Financial Concept: Inflation

Another important factor to consider in the context of your investments is the role of inflation.

In June 1975, when Steve Jobs and Steve Wozniak invented the Apple computer, actual apples cost around $0.34/lb. In September 2015, apples cost approximately $1.30/lb. – a 382% increase. That’s a fairly typical example of inflation, which, over the past forty years, has cumulatively totaled 343%. This means that if you had kept money under your mattress from 1975-2015, you would have experienced a loss of buying power of 343%.

Since the 2008 financial meltdown, Americans have benefited from a relatively low rate of inflation: approximately 1.5% per year. However, considering the vast quantity of money printed (known as “Quantitative Easing”) by the federal government since 2008, it is inevitable that inflation will make a resounding, and most unwelcome, return. Historically, assuming a 3% annual rate of inflation has been a good rule of thumb. Your investment advisor should strive to provide returns that exceed the benchmark index as well as the rate of inflation. That’s why stuffing money under your mattress is a poor financial strategy. Even if you don’t touch it, you’re losing approximately 3% in spending power every year.
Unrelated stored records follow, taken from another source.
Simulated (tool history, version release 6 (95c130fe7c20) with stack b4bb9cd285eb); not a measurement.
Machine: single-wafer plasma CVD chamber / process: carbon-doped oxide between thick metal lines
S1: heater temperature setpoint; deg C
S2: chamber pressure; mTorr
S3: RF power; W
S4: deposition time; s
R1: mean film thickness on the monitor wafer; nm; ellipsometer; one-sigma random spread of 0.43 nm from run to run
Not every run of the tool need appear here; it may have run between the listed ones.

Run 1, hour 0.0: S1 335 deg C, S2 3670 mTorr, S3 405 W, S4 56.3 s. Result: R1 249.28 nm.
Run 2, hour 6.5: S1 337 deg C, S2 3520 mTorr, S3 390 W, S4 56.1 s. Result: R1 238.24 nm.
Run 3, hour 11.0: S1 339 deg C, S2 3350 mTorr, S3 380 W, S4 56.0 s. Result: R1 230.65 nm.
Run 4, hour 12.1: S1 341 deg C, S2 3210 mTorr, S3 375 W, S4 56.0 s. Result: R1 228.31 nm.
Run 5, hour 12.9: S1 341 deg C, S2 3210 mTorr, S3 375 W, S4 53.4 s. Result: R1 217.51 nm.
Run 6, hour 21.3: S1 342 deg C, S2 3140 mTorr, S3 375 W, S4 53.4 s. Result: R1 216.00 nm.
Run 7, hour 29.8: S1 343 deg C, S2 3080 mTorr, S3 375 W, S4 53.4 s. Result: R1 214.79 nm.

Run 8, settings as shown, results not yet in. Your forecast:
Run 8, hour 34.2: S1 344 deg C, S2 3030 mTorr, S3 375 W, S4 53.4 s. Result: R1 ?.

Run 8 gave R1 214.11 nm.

Back when savings-account-interest rates were above 3%, banks could, at least, protect your nest egg from inflation. But since 2008, the federal Reserve has kept interest rates artificially low; the average savings account now pays interest at an annual rate south of 0.2% — only nominally higher than your mattress. That’s why even the most risk-averse investor has to be well-informed about financial planning, in general, and retirement planning, in particular.